Last week at the Union of British Columbia Municipalities Conference, I talked with several colleagues —both male and female— about the pervasiveness of Rape Culture in our province. Rape Culture blames victims of sexual assault and normalizes male sexual violence. Women Against Violence Against Women is a good resource for more information on this disturbing topic.
Even at the UBCM conference, which should be a safe space, Rape Culture is ever-present. I heard stories first-hand from victims of sexual violence at the conference. Because of the pervasiveness of sexual violence, a resolution was approved at this year’s conference asking for a code of conduct for UBCM events. The resolution called for the creation of a safe mechanism for people to report sexual harassment.

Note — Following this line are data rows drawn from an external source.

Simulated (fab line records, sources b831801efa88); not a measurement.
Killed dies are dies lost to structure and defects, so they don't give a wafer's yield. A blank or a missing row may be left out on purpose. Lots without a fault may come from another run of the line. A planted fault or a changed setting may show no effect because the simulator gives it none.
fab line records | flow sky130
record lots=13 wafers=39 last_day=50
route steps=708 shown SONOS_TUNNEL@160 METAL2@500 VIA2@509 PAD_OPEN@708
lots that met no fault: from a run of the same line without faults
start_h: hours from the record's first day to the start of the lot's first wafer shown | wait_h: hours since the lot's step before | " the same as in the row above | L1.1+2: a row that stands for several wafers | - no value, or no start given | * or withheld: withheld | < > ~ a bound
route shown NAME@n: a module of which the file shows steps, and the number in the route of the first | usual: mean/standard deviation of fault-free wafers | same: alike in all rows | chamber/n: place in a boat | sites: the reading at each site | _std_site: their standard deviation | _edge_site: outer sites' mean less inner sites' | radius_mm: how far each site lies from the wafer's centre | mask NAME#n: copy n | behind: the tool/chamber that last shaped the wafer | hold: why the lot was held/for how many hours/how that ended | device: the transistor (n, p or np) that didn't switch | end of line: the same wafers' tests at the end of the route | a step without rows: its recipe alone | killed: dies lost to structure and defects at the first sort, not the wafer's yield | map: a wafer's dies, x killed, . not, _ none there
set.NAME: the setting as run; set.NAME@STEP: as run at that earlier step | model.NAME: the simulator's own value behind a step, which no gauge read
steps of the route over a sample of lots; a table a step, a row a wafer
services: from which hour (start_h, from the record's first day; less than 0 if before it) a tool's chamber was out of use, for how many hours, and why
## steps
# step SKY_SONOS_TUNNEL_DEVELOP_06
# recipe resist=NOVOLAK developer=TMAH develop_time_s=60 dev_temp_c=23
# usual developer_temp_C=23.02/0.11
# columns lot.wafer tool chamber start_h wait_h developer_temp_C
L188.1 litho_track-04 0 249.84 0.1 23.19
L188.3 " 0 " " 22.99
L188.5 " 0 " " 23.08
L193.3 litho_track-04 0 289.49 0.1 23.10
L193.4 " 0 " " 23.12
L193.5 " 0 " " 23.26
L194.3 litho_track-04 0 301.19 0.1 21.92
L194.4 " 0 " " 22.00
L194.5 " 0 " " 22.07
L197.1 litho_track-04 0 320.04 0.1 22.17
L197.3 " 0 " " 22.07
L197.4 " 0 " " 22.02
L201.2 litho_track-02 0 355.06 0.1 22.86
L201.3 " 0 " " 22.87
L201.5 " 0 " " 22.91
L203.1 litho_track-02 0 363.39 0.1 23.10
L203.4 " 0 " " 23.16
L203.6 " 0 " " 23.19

If people don’t feel safe reporting sexual violence at a conference for elected officials such as UBCM, it is no surprise that people are not reporting sexual violence that occurs on public transit.
TransLink’s Transit Police started to take sexual offences more seriously in 2014. As a result, the number of reported sexual offences rapidly increased year-over-year.
|Transit Police sexual offence reports from 2011 to 2015.|
While it might appear that more sexual offences are occurring, it actually means that more people are reporting sexual offences which is the first step to reducing sexual offences.
The authors of the Transit Police 2015 Report to the Community state that “in 2015 more than 60% of those suspects identified had not previously come to the notice of police. Research suggests that those who commit more serious sexual offences escalate their behaviours after starting their offending history with inappropriate touching or similar offences. The early identification of this type of offence provides an opportunity to intervene and prevent such escalation.”
One of the ways that the police service is trying to make reporting sexual offences safer is with the “promotion of the transit user friendly ‘On Duty’ App and Transit Police 87 77 77 SMS/Text line both of which provide the opportunity to discreetly report offending or suspicious behaviours.”
Reducing sexual violence against women and not shaming victims of sexual violence should be a priority for all public organizations. It is disturbing that some people don’t even believe this is a serious problem today. It is good that some public organizations are starting to address reducing sexual violence in public spaces.